I’m struggling to move forward and I’m struggling to stay put.
There are so many changes and decisions I don’t know what is best.
On a good note – even in death your blog is being well received. I guess I don’t need to tell you how many people have read your stories because I guess you already know that.
On another good note – Veteran’s Canada continues to be supportive of you. All the equipment they supplied to you has been gifted to your estate and I have been “loaning” it to those in need. I feel a bit panicky that this is the right path as I am now launching into another venture I have no idea of the destination.
My greatest consolation right now is AM- 740. I have always enjoyed your music, but never knew whether I was listening to it for you or for me. Here I am – listening – but I am alone. There is that strong sense of being alone – I can’t imagine how you felt when Mom passed away.

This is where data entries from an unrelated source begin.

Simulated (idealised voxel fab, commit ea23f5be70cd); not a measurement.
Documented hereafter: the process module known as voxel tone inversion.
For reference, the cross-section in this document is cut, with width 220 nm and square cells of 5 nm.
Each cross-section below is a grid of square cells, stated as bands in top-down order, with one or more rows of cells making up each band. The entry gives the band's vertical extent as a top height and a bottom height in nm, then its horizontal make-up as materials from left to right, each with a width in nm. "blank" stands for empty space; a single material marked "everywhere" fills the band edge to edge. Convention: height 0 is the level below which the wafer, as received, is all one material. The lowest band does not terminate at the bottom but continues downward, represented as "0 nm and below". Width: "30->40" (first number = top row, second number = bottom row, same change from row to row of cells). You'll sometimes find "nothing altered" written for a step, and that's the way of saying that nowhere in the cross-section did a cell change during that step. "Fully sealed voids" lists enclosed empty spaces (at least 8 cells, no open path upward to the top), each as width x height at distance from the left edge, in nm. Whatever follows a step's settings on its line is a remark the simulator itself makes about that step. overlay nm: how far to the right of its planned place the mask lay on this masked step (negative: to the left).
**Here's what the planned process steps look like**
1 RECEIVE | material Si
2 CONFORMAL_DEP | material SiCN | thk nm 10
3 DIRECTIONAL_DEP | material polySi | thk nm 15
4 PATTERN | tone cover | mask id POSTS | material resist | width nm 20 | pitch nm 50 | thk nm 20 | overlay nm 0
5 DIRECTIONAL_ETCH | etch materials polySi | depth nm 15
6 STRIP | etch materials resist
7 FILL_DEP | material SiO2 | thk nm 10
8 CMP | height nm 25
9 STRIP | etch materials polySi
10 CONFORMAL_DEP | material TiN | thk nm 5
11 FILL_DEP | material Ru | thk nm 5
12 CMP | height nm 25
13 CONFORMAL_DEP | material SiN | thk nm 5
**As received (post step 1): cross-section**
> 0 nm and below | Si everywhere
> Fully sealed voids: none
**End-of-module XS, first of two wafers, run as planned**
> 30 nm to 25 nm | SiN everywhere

On another good note, the Dancing Nannies are still busy working and I’m trying hard to figure out how to help them. They have managed to stay alone in your condo for the past week – Dorothee really missed you and felt that you were still there often. Too hard for her to bear – she is so young. Ana misses you a lot – she feels like she has now lost two Dads. I have, however, gained two new sisters and we console each other often. We still pretend that you are in your pink chair and pour you a glass of wine. I miss those toasts, Dad. I miss you.
I am trying hard to think of the good times and happy things, Dad, but it is tough. WIth whom do I share memories of Mom, the property, my childhood, our grieving over Mom? I hate change – and I love it at the same time. There are new opportunities that are unfolding for my family and I – but I don’t know which direction to take.
On a cool note – Ben saved a young boy from drowning, yesterday, while he was guarding at the beach. Dad, you would be so proud! He is such a fine young man.
David enjoyed VBS today and his art work is extraordinary.
Katya just “chilled” with me.
Kevin is trying to adjust to having me back in his life as his wife. I’m not sure if he’s thrilled with this new “bonding” or not. I’m sure that you and Mom went through that sort of thing when you returned from postings across Canada. Wish I could share these things with you in person, Dad. You were always such a good sounding board.
Brian Marlatt keeps up to date with me and my ramblings and offers his support every once in a while. I guess Fran and Floyd were hit pretty hard by you leaving us. How about buying me a ticket to see them in BC this summer.. I’ll take that instead of the dress? And please don’t suggest you have enough Canadian Tire money (grin). I don’t think Air Canada respects that currency.
What else can I tell you?
What should I do with your condo? I’d love to keep it – but I don’t know that I can do that. I have always regretting that I couldn’t buy the property from you – and I don’t want to do that with your condo. There are many expressions of interest for purchase -but it’s SO hard to say good-bye. What would I do without being able to go “home” to my second home? There are so many memories there. How do people cope?
Dad – my heart aches, yet I can’t seem to cry. I’m happy that you are “free”. But seriously – I bought cauliflower today to make soup… and no one here eats it. I am going through the motions .. in an effort to find peace.
Yeah – so Nat King Cole’s “Answer me, my love”, just came on the radio. I remember how you and Mom used to light up when you heard him. Where was it that you saw him live? Toronto? How wonderful. Where did all those velvet voices go?
Anyhow, Dad, I’m still waiting for you to visit me in my dreams. Remember I told you about Mom’s three visits and how her last one she hugged me? When do I get your hug? I could sure use one right about now.
I know you would like me to thank everyone who is reading these posts and express your most sincere appreciation for supporting you and I in our journey to … where-ever it is.
On another positive note, Jamie has expressed his trust in my handling of your affairs. This takes a big burden off my shoulders and I feel more at peace with that issue now. All you wanted, you said, was for us to get along. We are both trying. And for that, I know that you and Mom would be pleased.
So, Dad, while I don’t feel so frozen anymore – I do feel that I have rambled. How appropriate is it to ramble on on a public forum I don’t know – but there are some who have told me our conversations/ stories have inspired them to write their own family stories – and that’s good. We sure did have a good time doing that, eh? Okay – it wasn’t fun at the time as I know I had to “hound” you a lot for stories when you were so tired. But, seriously, you did enjoy when I read them back to you – and your grandchildren will not be able to understand their own heritage better – and know you as a person through your stories.
To those of you who are reading this post and feel that I’ve crossed the line of insanity – you may be right, I may be crazy (to coin the words of Billy Joel). But I am no longer so frozen.